Huygens sent him to England where he worked with Robert Boyle, a physicist and a chemist, one of thegreatest scholars of his time. They worked on a machine using air pressure and in 1679 added the finishing touches to the well-known “cooking pot”, the original model for all modern pressure-cookers – it is he who invented the famous “safety valve”.
In 1679, he became the assistant of Robert Hooke, a mathematician and an astronomer belonging to the Royal Society of Physics in London – Papin himself became a member of this illustrious institution in 1680.
Banished from France by the Revocation
In 1685, due to the Revocation of the Edict of Nantes, Denis Papin had to give up any idea of returning to France as he was determined to remain loyal to his protestant faith.

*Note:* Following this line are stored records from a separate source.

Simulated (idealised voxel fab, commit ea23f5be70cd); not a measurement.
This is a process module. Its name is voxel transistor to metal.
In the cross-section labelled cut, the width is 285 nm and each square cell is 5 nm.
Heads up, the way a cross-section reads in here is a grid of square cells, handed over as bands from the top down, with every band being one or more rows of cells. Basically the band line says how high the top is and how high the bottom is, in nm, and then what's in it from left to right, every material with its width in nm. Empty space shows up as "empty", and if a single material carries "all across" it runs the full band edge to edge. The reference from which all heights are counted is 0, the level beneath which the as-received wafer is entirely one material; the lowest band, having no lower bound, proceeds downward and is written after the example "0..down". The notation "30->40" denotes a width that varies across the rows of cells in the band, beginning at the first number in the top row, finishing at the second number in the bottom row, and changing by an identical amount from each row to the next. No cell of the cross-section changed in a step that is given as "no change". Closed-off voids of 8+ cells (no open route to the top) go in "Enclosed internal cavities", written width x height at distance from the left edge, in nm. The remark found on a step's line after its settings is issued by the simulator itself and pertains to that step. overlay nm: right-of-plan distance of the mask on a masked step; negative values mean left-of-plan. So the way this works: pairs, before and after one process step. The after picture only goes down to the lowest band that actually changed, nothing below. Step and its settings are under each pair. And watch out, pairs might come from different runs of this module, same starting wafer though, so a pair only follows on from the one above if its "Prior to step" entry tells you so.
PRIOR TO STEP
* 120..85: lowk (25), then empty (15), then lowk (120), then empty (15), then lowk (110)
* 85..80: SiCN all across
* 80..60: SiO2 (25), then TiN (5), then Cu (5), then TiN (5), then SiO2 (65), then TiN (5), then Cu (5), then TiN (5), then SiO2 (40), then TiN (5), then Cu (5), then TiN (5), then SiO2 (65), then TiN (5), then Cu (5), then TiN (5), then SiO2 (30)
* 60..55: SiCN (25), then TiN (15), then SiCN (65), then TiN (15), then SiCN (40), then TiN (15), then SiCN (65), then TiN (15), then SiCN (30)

In 1687, the Elector of Hesse-Cassel appointed him professor of mathematics at the University of Marburg. Here he built various remarkable machines ; a centrifugal ventilator to provide air for the mines, a machine for making plate glass for windows, another for pumping water out of salt mines etc. But he concentrated all his efforts on building a steam engine and in 1705 he achieved his aim, (the engine was described in a book written in Latin in 1707). In 1707, he also built his first steamship ; sadly, this was destroyed by boatmen who were jealous of this new invention and thought that it might cause them to lose their jobs. So he went back to England, where he tried to do more experiments but without success. He died in London, around 1712, in poverty and forgotten by all.